Washington • Average long-term U.S. mortgage rates declined this week, approaching their lows for the year.
Mortgage company Freddie Mac said Thursday the nationwide average for a 30-year loan slipped to 4.12 percent from 4.14 percent last week. The average for a 15-year mortgage, a popular choice for people who are refinancing, fell to 3.24 percent from 3.27 percent last week.
Mortgage rates are below the levels of a year ago. They have fallen in recent weeks after climbing last summer when the Federal Reserve began talking about reducing the monthly bond purchases it was making to keep long-term borrowing rates low.
Mortgage rates often follow the yield on the 10-year Treasury note. The 10-year note traded at 2.42 percent Wednesday, brushing its low for the year of 2.41 percent and down from 2.47 percent a week earlier. It fell to 2.38 percent in trading Thursday morning.
At 4.12 percent, the rate on a 30-year mortgage is down from 4.53 percent at the start of the year. Rates have fallen even though the Fed has been trimming its monthly bond purchases, which are intended to keep long-term borrowing rates low. The purchases are set to end in October.
To calculate average mortgage rates, Freddie Mac surveys lenders across the country between Monday and Wednesday each week. The average doesn’t include extra fees, known as points, which most borrowers must pay to get the lowest rates. One point equals 1 percent of the loan amount.

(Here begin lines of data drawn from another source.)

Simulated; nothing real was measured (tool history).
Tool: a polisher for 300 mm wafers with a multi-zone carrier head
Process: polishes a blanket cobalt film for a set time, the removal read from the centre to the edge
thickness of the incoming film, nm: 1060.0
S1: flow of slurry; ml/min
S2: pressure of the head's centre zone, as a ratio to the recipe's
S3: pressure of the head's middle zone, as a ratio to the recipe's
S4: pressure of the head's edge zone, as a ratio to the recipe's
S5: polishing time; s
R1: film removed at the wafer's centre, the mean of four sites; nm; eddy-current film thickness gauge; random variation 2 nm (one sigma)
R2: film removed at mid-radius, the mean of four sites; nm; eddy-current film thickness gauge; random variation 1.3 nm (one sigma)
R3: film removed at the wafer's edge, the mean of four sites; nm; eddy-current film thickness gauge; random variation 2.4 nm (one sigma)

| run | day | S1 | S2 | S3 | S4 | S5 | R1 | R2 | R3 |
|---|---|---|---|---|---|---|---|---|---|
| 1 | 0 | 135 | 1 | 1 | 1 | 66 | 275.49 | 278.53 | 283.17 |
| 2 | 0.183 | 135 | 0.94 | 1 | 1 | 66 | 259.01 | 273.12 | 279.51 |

The average fee for a 30-year mortgage was 0.6 point, down from 0.7 point last week. The fee for a 15-year mortgage was unchanged at 0.6 point.
The average rate on a five-year adjustable-rate mortgage edged down to 2.97 percent from 2.98 percent. The fee remained at 0.5 point.
For a one-year ARM, the average rate rose to 2.36 percent from 2.35 percent. The fee was stable at 0.5 point.